There is no greater relief than finally making it to payday, especially when you're on your very last $20 bill.
If I'm being honest, the reason I decline dinner invites or skip that third concert near the first of the month is because I just paid rent and can't afford it.
True life: I am horrible at saving.
When I spent four months unemployed last year, I felt the burden of not having money to fall back on.
I resolved to be more financially savvy in 2016.
Learning how to stop living paycheck to paycheck and start preparing for my long-term financial future sounds like the responsible adult thing to do, right?
I reached out to Michelle Schroeder, money expert and founder of the blog Making Sense of Cents, for some advice on ways a girl who loves spending above her means can manage a sound budget.
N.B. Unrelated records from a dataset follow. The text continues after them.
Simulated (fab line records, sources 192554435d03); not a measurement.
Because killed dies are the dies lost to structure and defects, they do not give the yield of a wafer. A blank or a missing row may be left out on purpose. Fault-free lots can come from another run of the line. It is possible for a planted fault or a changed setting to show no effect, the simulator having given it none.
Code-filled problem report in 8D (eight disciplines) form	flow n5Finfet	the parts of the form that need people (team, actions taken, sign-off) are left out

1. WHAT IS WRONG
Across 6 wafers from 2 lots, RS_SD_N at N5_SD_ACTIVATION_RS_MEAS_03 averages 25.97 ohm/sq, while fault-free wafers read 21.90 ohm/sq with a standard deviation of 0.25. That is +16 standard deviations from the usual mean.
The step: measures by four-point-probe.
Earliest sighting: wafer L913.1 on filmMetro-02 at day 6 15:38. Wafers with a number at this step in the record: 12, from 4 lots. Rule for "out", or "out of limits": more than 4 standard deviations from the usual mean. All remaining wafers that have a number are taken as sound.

Schroeder suggests studying how real people manage money.
Well, here I am at a financial crossroad. I've got to start #adulting like a pro, or suffer the long-term consequences.
Don't just be realistic, be brutally f*cking honest.
Now's not the time to be naive about your student loan debt or plummeting credit score.
Get completely honest with yourself about your moolah. And, for the record, that $3 pack of Oreos counts.
Instead of killing yourself creating a budget for the entire year, break down your spending plan by month. It’ll ease that long-term anxiety.
Schroeder suggests starting with your total income after taxes then totaling every single expense. That includes every cost, from rent and groceries to those Seamless orders. Don't forget about health bills and, of course, savings and retirement.
Schroeder says aim to spend less than you earn each month.
After you have a clear picture of where your money is going, you can see where you should cut back.
Stop spending cash on sh*t you don't need.
Be truthful about your unnecessary expenses. For instance, you don't need a cable subscription if you're set on watching Netflix.
I don't bring my lunch to work because it never tastes as good as a Hale & Hearty balsamic chicken sandwich. Whoops.
Schroeder suggests cutting back a tad, even if I can't give up cheat meals.
Making my own lunch isn't the only solution. Instead, I can cut costs when it comes to my apartment.
Installing a programmable thermostat like Nest will mean less time with the heat on, lowering my utility bills.
Still, I prefer an immediate update on my funds to jotting the price of my Shake Shack order down in a book. Recording transactions via a budget program like Personal Capital tracks money in a much easier way.
Still, Schroeder doesn't play favorites when debating paper or apps.
"Less mess" is the best phrase in the English language.
Make your financially responsible BFF hold you accountable.
When it comes to money, I've always adopted a "can't take it with you" motto. Why not buy the $200 dress Beyoncé wore?
You can imagine how sucky saving money can be for a person like me. Schroeder, however, is adamant about making budgeting enjoyable.
Grab a BFF or a family member who will agree to check you when you're racking up a ridiculous tab at the bar. Or, alternatively, make saving money a competition by racking up a certain amount by summer.
Do tons of research before a big purchase.
Taking a trip to Rio for the Olympics takes more than just booking an Airbnb and a flight with no layovers.
You don't want to be stuck without pocket change to really enjoy your vacation.
Schroeder advocates drawing up a financial plan more than 24 hours before making a big purchase.
The problem with plane tickets is that they're usually nonrefundable.
Get a side job.
Sorry, folks. Most of us won't see Powerball billions in our lifetime.
So, how do you build a deeper nest egg?
Schroeder, who paid off $40,000 in student loan debt over just seven months, suggests finding an additional gig.
If you are unable to cut back on your spending, you may want to work additional hours at the job you already have.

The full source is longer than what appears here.